To begin with, RBI decided to conduct Targeted Long-Term Repo Operations (TLTRO 2.0) for an aggregate amount of Rs 50,000 crore. The Central Bank mandated that the funds availed by the banks under TLTRO should be invested in investment grade bonds, commercial paper, and non-convertible debentures of NBFCs, with at least 50 percent of the total amount availed going to small and mid-sized NBFCs and MFIs. The aim was to push the banks to lend to the NBFCs, and improve the liquidity in the sector. Another important announcement with regard to NBFCs was to treat the loans given by the NBFCs to real estate project in a similar way to that given by the commercial banks. As per the guidelines, loans given to real estate projects delayed due to reasons beyond the control of promoters can be extended by an additional one year, without treating them as NPAs. This provision brings a great relief to both NBFCs and the real estate sector. RBI has also provided Rs 50,000 crore to NABARD, SIDBI and NHB to enable them to meet sectoral credit needs.
To incentivise the banks to lend more, RBI has reduced the reverse repo rate again by 25 basis points to 3.75 percent. Reverse repo rate is the rate at which banks park their money with the RBI. On 15th April, banks parked Rs 6.9 lakh crore with the RBI through reverse repo operations. By cutting the reverse repo rate, it is expected that the banks will lend more, as it becomes less attractive for the banks to park their funds with the RBI.

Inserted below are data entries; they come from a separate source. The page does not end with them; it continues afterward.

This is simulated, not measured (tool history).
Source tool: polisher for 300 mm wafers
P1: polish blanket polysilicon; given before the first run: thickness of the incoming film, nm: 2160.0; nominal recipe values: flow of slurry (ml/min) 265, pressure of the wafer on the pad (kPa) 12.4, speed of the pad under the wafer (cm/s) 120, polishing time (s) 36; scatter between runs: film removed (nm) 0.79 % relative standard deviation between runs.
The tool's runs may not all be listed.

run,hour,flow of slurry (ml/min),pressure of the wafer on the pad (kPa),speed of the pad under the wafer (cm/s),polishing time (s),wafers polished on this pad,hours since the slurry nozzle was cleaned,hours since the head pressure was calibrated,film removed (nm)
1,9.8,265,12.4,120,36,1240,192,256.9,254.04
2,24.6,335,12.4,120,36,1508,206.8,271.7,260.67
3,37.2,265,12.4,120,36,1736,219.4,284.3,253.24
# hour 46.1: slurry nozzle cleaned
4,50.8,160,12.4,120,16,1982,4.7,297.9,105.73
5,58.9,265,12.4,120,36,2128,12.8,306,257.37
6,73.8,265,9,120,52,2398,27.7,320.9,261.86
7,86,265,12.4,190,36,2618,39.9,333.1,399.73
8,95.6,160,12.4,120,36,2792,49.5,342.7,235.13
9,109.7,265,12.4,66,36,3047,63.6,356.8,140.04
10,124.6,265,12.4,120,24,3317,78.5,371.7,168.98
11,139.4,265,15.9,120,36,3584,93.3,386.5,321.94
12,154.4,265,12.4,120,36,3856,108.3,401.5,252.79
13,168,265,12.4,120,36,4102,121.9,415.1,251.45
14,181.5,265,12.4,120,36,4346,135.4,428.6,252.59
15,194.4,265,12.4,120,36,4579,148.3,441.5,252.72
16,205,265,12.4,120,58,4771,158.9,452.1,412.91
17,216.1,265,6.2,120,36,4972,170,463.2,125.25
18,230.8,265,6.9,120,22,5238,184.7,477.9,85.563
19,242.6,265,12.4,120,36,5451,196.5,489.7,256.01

However, the question is whether the above measures will incentivise the banks to lend more? Though the three-month moratorium brought relief to individuals and businesses, it could have negative implications on the profitability of banks. The chances of rising NPAs, and the uncertain economic environment that is prevalent also needs to be considered. In such a scenario, it is unlikely that banks will go the extra mile to lend more.